Airbus chief executive Guillaume Faury has reiterated the need for a negotiated settlement to the long-running transatlantic subsidies dispute, as the US government – in the final days of the Trump administration – prepares to put further sanctions in place.

Speaking as the airframer unveiled its full-year 2020 order and delivery performance, Faury described as “unhelpful” the administration’s continuing antagonism, illustrated by the recent broadening of the scope of tariffs.

The Office of the US Trade Representative is to apply tariffs from 12 January to additional aerospace products including fuselages and fuselage sections – irrespective of whether they are fitted with interiors or systems.

It also covers wings and wing assemblies, other than those with exterior carbon composite structures, as well as vertical fins and horizontal stabilisers.

The formal notice does not include subassemblies imported unattached to the fuselage or wing, including flaps, rudders or elevators.

Airbus transports fuselages, wings and other sections for its A320neo family from industrial sites in Europe via ship to the US Gulf Coast where they are assembled at its Mobile plant.

A320 shipment to Mobile-c-Airbus

Source: Airbus

Fuselage structures being shipped from Hamburg to the US Airbus plant at Mobile

Both the US government and the European Union have been granted authorisation to impose tariff-based countermeasures – respectively for $7.5 billion and $4 billion – by the World Trade Organization.

The latest US sanctions follow irritation by the Trade Representative over the way the European Union has calculated its penalties on US imports. The US side has argued that the EU used a distorting timescale and also did not account for US exports to the UK, which was withdrawing from the EU trade bloc.

When the dispute was initiated in 2004, US president George W Bush was in power. But it persisted through the Democrat administration of Barack Obama and outlasted the Republican term of Donald Trump – on whose watch the case turned from a legal argument into one with financial consequences.

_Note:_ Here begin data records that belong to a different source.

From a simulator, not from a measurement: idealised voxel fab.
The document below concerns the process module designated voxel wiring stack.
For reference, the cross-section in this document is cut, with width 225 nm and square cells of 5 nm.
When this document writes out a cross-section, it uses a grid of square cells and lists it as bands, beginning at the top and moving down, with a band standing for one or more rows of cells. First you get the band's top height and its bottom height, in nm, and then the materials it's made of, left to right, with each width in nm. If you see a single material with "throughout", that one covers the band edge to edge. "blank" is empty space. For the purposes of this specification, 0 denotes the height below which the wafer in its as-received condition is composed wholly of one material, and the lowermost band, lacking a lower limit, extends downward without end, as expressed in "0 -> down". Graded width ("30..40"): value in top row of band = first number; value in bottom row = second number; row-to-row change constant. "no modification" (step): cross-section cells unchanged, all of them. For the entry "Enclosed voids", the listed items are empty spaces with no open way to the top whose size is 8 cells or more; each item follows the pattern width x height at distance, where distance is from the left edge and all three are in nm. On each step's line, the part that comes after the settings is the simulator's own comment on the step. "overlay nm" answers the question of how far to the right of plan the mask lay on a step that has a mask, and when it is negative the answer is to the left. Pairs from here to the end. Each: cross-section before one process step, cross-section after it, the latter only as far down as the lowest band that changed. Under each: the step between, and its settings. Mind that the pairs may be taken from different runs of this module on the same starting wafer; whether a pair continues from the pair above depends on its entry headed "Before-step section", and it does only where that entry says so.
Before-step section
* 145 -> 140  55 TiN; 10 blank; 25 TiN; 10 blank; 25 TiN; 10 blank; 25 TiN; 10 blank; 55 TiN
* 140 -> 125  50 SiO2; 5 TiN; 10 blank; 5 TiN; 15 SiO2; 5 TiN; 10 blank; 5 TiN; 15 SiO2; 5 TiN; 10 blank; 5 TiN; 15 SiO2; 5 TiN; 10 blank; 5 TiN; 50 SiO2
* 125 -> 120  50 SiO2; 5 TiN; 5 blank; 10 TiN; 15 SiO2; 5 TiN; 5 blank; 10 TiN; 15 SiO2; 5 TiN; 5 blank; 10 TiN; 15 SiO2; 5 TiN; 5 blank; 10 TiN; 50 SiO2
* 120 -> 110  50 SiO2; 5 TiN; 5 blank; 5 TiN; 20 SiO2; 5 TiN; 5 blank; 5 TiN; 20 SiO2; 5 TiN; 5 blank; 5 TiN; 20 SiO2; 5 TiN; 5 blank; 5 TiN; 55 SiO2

Delays to the WTO’s consideration of the European case meant its clearance to impose penalties on imported US aircraft coincided with Trump’s defeat in the presidential election to Joe Biden.

Biden might be less impulsive, but no-one should expect much concession from his administration. Neither Ron Kirk nor Michael Froman, who each served as US trade representative under Obama, adopted less than a bellicose stance on the matter. Kirk had spoken of there being “simply no justification” for Airbus subsidies, while Froman had previously stated that the US side would “not tolerate” its rival’s “ignoring the rules”.

Airbus’s opponent under the Biden administration will be lawyer and international trade specialist Katherine Tai, who succeeds Trump appointee Robert Lighthizer.

Biden’s transition team describes Tai as having spent her career “working to level the playing field for American workers”. She has been particularly active in China trade enforcement, with roles including litigation of US disputes against China at the WTO.

Tai will face a different scenario in the Airbus-Boeing dispute to that of previous trade representatives, one which will demand a willingness to negotiate if the two sides are to avoid a drawn-out arms race of tariffs and counter-tariffs and establish a mutually-acceptable framework for fair competition.

While the US side, with the upper hand, is unlikely to brush away a 16-year fight – which it started – simply to demonstrate moderation after four years of Trump turbulence, the fact that both rivals have been prepared to address the main points of contention, rescinding tax breaks and relinquishing launch aid, suggests such an agreement is within reach, despite the latest development.

The UK will no longer be dealing with the US government as part of the EU, and has suspended tariffs on Boeing aircraft – although the Office of the US Trade Representative argues that the UK could not continue to impose them anyway, because the subsidy case brought against Boeing was through the EU.

“We reserve the right to apply independent retaliatory tariffs if sufficient progress is not made in negotiations,” the UK government counters. “We will not hesitate to exercise our WTO rights in the interest of protecting British businesses and industry.

“As an independent trading nation, we have the ability to shape these tariffs to our interests and our economy, and to stand up for UK business.”

But the government stresses that it is “serious” about de-escalating the Airbus-Boeing conflict and achieving a “swift and balanced settlement”.